Opinion: When nouns favor men, other genders get lost
By Mckenna Toston
Question: What do the Declaration of Independence and The Guardsman have in common?
(Hint: the answer is not revolutionary writing).
Answer: They both use male-specific language:
“All men are created equal.”
Gender-specific language is not inherently bad or offensive. The problem occurs when nouns like man or men (freshmen, mankind) are used to represent not only men, but women as well.
Such is the case with both the Declaration of Independence and The Guardsman.
It may not seem like a serious offense, but when seen through the lens of equality, it’s discriminatory. Plain and simple.
Why does mankind represent everyone? And why do women have to identify as Guardsmen?
This type of gender-specific language discredits the significance of women and reinforces the idea that women are secondary to men.
Jennifer Saul argues that, “terms like ‘he’ and ‘man’ contribute to making women invisible — that is, to obscuring women’s importance,” in her research paper titled “Feminist Philosophy of Language.”

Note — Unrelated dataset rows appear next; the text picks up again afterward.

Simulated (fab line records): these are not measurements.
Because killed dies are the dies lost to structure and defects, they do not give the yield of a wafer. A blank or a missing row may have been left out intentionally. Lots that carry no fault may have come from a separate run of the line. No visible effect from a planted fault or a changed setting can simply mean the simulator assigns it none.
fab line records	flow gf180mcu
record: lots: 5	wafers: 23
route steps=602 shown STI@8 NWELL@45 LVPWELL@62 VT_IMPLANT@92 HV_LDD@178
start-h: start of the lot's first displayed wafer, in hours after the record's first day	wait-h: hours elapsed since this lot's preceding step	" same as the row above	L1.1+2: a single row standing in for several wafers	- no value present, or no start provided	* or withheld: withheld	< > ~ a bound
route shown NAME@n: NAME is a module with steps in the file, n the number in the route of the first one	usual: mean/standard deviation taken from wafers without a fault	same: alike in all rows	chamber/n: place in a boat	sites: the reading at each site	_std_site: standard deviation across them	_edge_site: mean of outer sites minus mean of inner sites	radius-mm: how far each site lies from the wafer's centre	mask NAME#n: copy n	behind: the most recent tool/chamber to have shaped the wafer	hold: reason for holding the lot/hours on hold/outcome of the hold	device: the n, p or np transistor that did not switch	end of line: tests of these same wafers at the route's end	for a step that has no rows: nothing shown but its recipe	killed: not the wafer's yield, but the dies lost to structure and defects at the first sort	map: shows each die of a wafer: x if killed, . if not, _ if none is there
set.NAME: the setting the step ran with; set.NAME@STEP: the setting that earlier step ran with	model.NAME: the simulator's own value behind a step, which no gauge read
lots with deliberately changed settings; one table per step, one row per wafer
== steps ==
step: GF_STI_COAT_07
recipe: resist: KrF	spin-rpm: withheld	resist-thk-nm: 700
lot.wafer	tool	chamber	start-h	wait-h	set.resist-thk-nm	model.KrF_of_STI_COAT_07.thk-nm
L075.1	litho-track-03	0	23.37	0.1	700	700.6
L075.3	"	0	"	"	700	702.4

Male-specific language is evidence of a deep-rooted gender bias in our society.
What if we switched these terms to womankind and Guardswoman? Would men be willing to identify with them in the way that women are expected?
States across the U.S. have taken important steps to eliminate the gender bias.
Florida, North Carolina, Illinois and Washington have eliminated male-specific language, such as penmanship and policeman, from their official lexicon.
And it’s no small task. The English language is steeped in gender-biased language, which some feminists believe is a direct result of patriarchy.
Another benefit of gender-neutral language is its inclusiveness of all genders, not just male and female.
Western culture generally classifies gender in two distinct categories: male and female. But there are, in fact, genders that lie outside the binary concept.
Therefore, male-specific language excludes not only women, but people who identify as transgender, trigender, bigender, pangender, genderless, genderqueer, etc.
The Guardsman first came into print in 1935.
That’s before it was illegal for a man to be paid more than a woman for the same job.
In 1935, employers could legally terminate a woman’s employment for being pregnant.
And a man could legally rape his wife.
We’re 13 years into the 21st century, when women can brag of more rights than ever. But not complete equality—not yet.
Let’s eliminate outdated gender-specific language from our vocabulary. Because every time we use it, we reinforce the discriminatory foundation on which it was created.
In a society based on equality, The Guardsman would be called The Guardsperson—which, I admit, doesn’t flow quite as well.
But the original name excludes half of the population, and that’s a much bigger problem.